4.1704 Contracting officer responsibilities.
(a) For other than indefinite-delivery contracts, the contracting officer shall ensure that 52.204-14, Service Reporting Requirement, is included in solicitations, contracts, and orders as prescribed at 4.1705. For indefinite-delivery contracts, the contracting officer who awarded the contract shall ensure that 52.204-15, Service Contract Reporting Requirements for Indefinite-Delivery Contracts, is included in solicitations and contracts as prescribed at 4.1705. The contracting officer at the order level shall verify the clause’s inclusion in the contract.
(b) If the contractor fails to submit a report in a timely manner, the contracting officer shall exercise appropriate contractual remedies. In addition, the contracting officer shall make the contractor’s failure to comply with the reporting requirements a part of the contractor’s performance information under subpart 42.15.
4.1705 Contract clauses.
(a) The contracting officer shall insert the clause at 52.204-14, Service Contract Reporting Requirements, in solicitations and contracts for services (including construction) that meet or exceed the thresholds at 4.1703, except for indefinite-delivery contracts. This clause is not required for actions entirely funded by DoD, contracts awarded with a generic entity identifier, or in classified solicitations, contracts, or orders.

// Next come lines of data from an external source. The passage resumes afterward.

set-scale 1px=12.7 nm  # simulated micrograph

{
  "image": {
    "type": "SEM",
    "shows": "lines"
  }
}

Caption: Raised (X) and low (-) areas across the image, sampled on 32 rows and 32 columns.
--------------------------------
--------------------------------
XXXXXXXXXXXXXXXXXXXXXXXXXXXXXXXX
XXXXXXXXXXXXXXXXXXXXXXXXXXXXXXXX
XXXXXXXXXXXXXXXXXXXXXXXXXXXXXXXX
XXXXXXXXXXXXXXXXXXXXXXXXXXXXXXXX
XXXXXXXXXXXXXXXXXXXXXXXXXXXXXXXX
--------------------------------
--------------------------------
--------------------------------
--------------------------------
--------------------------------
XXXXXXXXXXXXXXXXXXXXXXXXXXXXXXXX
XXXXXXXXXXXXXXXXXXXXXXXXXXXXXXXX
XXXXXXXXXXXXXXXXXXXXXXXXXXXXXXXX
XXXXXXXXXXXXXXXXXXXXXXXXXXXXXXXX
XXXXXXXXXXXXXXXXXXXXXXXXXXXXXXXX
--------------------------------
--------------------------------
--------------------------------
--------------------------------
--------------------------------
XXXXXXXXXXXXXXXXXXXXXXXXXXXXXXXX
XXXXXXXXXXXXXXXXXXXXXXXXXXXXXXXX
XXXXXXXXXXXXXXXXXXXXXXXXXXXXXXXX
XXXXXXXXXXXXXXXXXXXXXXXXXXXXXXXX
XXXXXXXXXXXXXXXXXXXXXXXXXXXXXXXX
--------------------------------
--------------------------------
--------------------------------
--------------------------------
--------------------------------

(b) The contracting officer shall insert the clause at 52.204-15, Service Contract Reporting Requirements for Indefinite-Delivery Contracts, in solicitations and indefinite-delivery contracts for services (including construction) where one or more orders issued thereunder are expected to each meet or exceed the thresholds at 4.1703. This clause is not required for actions entirely funded by DoD, contracts awarded with a generic entity identifier, or in classified solicitations, contracts, or orders.
Subpart 4.18 – Commercial and Government Entity Code
4.1800 Scope of subpart.
(a) This subpart prescribes policies and procedures for identification of commercial and government entities. The Commercial and Government Entity (CAGE) code system may be used, among other things, to –
(1) Exchange data with another contracting activity, including contract administration activities and contract payment activities;
(2) Exchange data with another system that requires the unique identification of a contractor entity; or
(3) Identify when offerors are owned or controlled by another entity.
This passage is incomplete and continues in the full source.